Close to Retirement? Advice Varies on What to Do
There is no one-size-fits-all when it comes to late-stage retirement planning, and this became very clear in a recent US News article by Philip Moeller where several planners, advisers, and wealth managers each gave their two cents on boosting wealth in retirement.
Joy Slabaugh, a financial planner with EST Financial Group in Delmar, suggested an annuity approach and preservation mode. If you have amassed enough to draw a maximum of 4% of your portfolio in retirement even without any future growth, that’s excellent advice. It should be noted however that Slabaugh recommended non-traded REIT:s and investing in those is considered fairly high risk – not exactly preservation mode in my book.
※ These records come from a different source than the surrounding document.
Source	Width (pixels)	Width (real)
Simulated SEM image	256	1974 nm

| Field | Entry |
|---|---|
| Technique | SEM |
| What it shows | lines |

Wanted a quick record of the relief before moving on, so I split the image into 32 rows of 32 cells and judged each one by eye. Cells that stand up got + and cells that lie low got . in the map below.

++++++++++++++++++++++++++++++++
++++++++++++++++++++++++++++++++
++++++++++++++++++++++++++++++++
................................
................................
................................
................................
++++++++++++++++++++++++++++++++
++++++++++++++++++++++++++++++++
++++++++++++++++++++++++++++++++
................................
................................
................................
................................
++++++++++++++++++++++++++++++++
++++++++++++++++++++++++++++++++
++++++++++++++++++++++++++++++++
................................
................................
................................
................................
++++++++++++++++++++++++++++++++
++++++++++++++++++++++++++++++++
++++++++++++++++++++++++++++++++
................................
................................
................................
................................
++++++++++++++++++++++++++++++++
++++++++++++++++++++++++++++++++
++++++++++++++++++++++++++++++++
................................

Tom Brown, who is associated with Northwestern Mutual, recommended an approach where the portfolio will be re-balanced frequently to stay in line with the retirees budget. To put it simply, make a budget and then invest based on your portfolios need to cover that budget. Want lower risk? Then you might have to cut your budget. Before you decide to go down this route of frequent re-balancing, check up on the costs associated with this strategy because they can be quite hefty and may force you to take on more risk than you’re comfortable with in the pursuit of covering both your budget and the re-balancing costs.
As Erika Safran of Safran Wealth Advisors accurately points out, the peace of mind that comes with low-risk investing isn’t free. You pay a price for this peace and that price can be high – sometimes high enough to actually disturb the peace since you start to worry about how to stretch your non-growing nest egg all the way through retirement. Erika Safran also pointed out the importance of keeping the costs down; costs do play a significant role in determining how long a nest egg will last.
Just like Tom Brown, George Jackson at Jackson Retirement Planning recommends a strategy that involves frequent re-balancing of the portfolio as the markets sway. (He received a lot of praise for rotating out of stocks in early 2008.) It is of course a strategy that relies heavily on being able to time the re-balancing correctly, otherwise you risk ending up in a situation where your portfolio is continuously reacting and taking losses rather than profiting from pro-active long-term investments.